I have performed a survey where I have a number of questions which can be answered Strongly Agree, Agree etc. to Strongly Disagree. Some of the questions have been designed to measure the same thing.
I have summed these variables to get a 'score' for this underlying trait, and I wish to predict this score in a regression
My question is then, can I still considered this summed variable an ordinal variable? And therefore should be using an ordinal regression. Or should I consider this now a continuous variable and use a simple regression?
There have been a few questions I have seen that discuss whether agree / disagree variables can be considered ordinal at all, and others which question whether it is ok to sum these kinds of questions, but I have not found one that discusses the properties of the new variable.
Best Answer
When you say things like 4+1 = 3+2 = 5, -- which you must do when you sum the components -- you (pretty much unavoidably) assumed they were interval at that time.
[If the components weren't interval, in general 4+1 $\neq$ 3+2 ... so you'd certainly have no business calling both of them "5".]
If the components were interval when you summed them, their sum is certainly interval.

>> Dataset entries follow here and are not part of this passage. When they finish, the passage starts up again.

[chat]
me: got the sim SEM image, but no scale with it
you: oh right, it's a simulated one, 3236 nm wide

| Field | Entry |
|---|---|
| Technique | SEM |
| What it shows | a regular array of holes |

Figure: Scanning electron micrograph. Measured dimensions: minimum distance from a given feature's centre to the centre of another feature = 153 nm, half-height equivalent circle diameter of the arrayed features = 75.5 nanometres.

[People may well disagree with me on this, but I can't see any basis for saying things like 4+1 = 3+2 = 5 -- along with all the similar statements that must be made -- unless you have assumed an interval scale. What basis would there be for thinking the summed-category-labels are equivalent outside the assumption that all gaps between adjacent values are equi-distant?]
Don't take this as an assertion that people should not add scale-items; in general I think it's a pretty reasonable thing to do. But in any case, once you do it, you shouldn't be uncomfortable about calling the sum interval-scale; you already went there.